Friday, June 08, 2007

Kimchi & Calamari

Kent, Rose. 2007. Kimchi & Calamari. 220 pages.

You wake up and you're fourteen. The world is your supersized soda waiting to be guzzled, right? Wrong. My birthday tasted more like Coke that went flat. Make that flat Coke with cookie crumbs from my little sister's backwash. Not that I planned on a lousy birthdya. After all, I'm Joseph Calderaro, eighth grade optimist. The bag of barbecue chips is always half full in my mind. As I searched for my Yankees T-shirt that morning, I tapped out my favorite band tune with my drumsticks. I was ready to hit the halls of Johansen Middle School bursting with I'm-all-that attitude. I couldn't wait to hear "Happy Birthday to Joseph" chants from cute girls in the hallway between classes. And of course, I expected to uphold my family's tradition of gorging on my favorite dinner. Fried calamari. Eggplant Parmesan. Chocolate cake with gobs of cannoli frosting. Even the whines from Gina and Sophie couldn't ruin that meal. Little did I know that my burned Pop-Tart breakfast would be a sign of trouble ahead. Or that the day's events would spiral downward, just like that pastry--from strawberry frosted and gooey good to black-on-the-bottome and smoking bad. (1-2)
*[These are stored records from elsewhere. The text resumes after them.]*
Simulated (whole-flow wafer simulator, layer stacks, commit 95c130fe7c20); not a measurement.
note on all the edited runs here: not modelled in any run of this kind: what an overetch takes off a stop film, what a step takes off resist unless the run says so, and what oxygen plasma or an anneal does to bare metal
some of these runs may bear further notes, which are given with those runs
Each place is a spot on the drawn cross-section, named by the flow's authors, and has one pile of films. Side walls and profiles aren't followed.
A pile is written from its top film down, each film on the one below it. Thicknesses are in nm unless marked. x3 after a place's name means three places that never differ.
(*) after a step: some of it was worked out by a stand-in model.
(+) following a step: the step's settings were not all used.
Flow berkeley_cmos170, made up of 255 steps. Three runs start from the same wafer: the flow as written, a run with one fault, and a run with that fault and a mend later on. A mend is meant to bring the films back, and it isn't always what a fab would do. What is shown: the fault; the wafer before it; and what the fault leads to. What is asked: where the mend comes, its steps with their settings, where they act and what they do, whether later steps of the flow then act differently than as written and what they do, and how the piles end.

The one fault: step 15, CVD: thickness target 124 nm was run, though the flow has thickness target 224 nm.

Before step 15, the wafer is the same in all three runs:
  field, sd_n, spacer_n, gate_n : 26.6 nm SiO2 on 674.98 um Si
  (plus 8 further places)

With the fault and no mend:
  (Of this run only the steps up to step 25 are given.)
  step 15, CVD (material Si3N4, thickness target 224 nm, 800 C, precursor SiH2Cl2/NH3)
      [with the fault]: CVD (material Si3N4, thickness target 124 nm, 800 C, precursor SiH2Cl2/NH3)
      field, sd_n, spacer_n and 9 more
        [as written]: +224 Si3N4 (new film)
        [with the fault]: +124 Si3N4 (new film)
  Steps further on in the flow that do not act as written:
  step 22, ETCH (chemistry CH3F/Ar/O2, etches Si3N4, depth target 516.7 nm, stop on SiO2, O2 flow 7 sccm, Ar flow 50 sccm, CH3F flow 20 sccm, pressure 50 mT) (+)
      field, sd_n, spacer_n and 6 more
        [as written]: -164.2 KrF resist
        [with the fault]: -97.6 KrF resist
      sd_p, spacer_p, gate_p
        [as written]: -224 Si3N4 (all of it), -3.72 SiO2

Homework assignments are never least not through the eyes of an eighth-grader. But Joseph finds one assignment in particular to be extra-impossible. His social studies class is supposed to write a 1500 word essay on their ancestry. The problem? This "Italian" kid is Korean. He's adopted. Joseph would find it awkward to write about his Italian heritage--even though that is how he's been raised. He knows and loves his Italian-sized family. He loves the food. He loves the get togethers. He loves the traditions. But he also knows that it is sort've obvious to the rest of the world that he isn't Italian. But he finds it equally impossible to write about his Korean ancestors. He's adopted. He knows nothing except that he was found in front of a police station in Pusan. No names. No reasons. So he decides to bend the truth just a little. He researches Korea in the library and on the internet, chooses a famous Korean, and inserts him into the family tree. Soon, Joseph had a tangled web of lies that even Spiderman couldn't get out of. But some truths have to be told. Some words need to be said.

Through the course of Kimchi and Calamari Joseph begins to discover who he really is. And he makes peace with both his Korean and Italian ethnicity.